"With Nokia and RIM struggling," wrote Whitmore, "the time is right for Apple to aggressively penetrate the mid-range smartphone market (i.e. $300-500 category) to dramatically expand its [total addressable market] and market share."
In other words, Whitmore is sort of resurrecting the iPhone Nano rumors, only it won't be called the iPhone Nano and it won't be smaller. Instead, he believes the mid-range version will be called the iPhone 4S, and the high-end version will be called the iPhone 5. Where the iPhone 4S will be a lightly revised version of the iPhone 4, the iPhone 5 will be a brand new device.
The idea of an iPhone Nano--a smaller, cheaper iPhone--floated around the Internet for years. The entire reason for Apple to make such a device would be to help it penetrate more markets. By offering a smaller phone that's more affordable, Apple could gain new customers.
The same theory applies to Whitmore's iPhone 4S. This supposedly cheaper device would be a prime candidate for the prepaid market. Whitmore thinks the price would be approximately $349, and the device would be available unlocked. This could help Apple conquer some of the 1 billion people across 98 countries who prefer prepaid services to postpaid.
Speculation of what Apple will announce in September has been rampant for six months or more. This year is the first since 2008 that Apple has broken its annual June refresh cycle for the iPhone. It has been suggested that Apple is delaying the iPhone 4S/5 (or whatever they'll be called) because iOS 5 isn't ready yet. Apple's new system software is prepared to debut this fall. Whatever the reason for the delay, the September launch date has been cited consistently.
What's the potential impact for enterprise customers?
The iPhone 5 is apparently lined up to be the iPhone 4's successor. Businesses that need to arm their mobile professionals with powerful smartphones will likely choose this device, as it will be the more capable of the two when it comes to processing power, wireless technologies, and so on. But that doesn't mean savvy businesses should count out the iPhone 4S. The idea of a slightly lower cost device might appeal to budget-constrained IT departments.

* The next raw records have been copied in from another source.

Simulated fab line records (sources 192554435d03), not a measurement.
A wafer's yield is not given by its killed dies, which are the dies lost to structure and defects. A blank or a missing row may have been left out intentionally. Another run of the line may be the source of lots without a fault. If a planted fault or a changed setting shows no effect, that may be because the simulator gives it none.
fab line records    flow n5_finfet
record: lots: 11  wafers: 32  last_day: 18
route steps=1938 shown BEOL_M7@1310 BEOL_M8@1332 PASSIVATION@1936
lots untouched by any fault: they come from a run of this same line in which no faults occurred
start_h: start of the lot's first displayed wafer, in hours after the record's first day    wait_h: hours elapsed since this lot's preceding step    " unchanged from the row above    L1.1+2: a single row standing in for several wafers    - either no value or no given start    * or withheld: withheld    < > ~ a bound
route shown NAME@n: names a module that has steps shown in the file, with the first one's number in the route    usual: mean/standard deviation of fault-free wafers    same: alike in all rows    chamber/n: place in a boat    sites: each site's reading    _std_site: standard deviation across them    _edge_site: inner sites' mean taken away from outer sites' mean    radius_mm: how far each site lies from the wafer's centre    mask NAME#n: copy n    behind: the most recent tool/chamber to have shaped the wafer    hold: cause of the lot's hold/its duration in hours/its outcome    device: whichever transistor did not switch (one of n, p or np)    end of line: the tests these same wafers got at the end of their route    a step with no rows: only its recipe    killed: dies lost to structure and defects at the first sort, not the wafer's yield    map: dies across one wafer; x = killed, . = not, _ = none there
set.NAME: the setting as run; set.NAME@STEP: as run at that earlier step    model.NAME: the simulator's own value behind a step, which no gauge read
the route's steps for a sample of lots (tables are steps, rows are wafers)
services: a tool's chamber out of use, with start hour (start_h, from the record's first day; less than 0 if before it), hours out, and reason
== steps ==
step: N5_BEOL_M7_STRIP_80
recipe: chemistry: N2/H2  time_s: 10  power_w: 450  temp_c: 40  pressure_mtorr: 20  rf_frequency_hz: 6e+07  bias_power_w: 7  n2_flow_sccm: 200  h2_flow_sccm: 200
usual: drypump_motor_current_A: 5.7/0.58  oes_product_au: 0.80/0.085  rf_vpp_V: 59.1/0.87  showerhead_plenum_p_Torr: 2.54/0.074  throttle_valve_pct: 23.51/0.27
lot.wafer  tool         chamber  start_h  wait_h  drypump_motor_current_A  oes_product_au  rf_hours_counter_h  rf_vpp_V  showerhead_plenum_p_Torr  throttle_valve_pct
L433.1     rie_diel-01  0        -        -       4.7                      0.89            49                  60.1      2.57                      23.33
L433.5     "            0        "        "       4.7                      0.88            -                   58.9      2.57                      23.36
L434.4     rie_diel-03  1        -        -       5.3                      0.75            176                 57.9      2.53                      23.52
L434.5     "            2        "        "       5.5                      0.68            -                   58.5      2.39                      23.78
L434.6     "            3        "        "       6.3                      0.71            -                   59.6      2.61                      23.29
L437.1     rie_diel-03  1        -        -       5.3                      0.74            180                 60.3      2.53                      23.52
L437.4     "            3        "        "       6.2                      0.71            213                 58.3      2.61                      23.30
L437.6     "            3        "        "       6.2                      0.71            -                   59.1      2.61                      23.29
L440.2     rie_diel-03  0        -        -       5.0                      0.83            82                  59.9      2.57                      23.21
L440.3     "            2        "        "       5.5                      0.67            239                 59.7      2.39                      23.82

Consider that the full retail price (without carrier subsidies) of the iPhone 4 is $599 or $699, depending on the model chosen. With carrier subsidies--and two-year contracts--the iPhone 4 costs $199 or $299. The iPhone 5 would probably demand similar pricing, but those two-year contracts can be killer. The iPhone 4S, however, at $349 with no contract requirement sounds like a bargain.
Is this how things will play out? Obviously, no one but Apple knows for sure.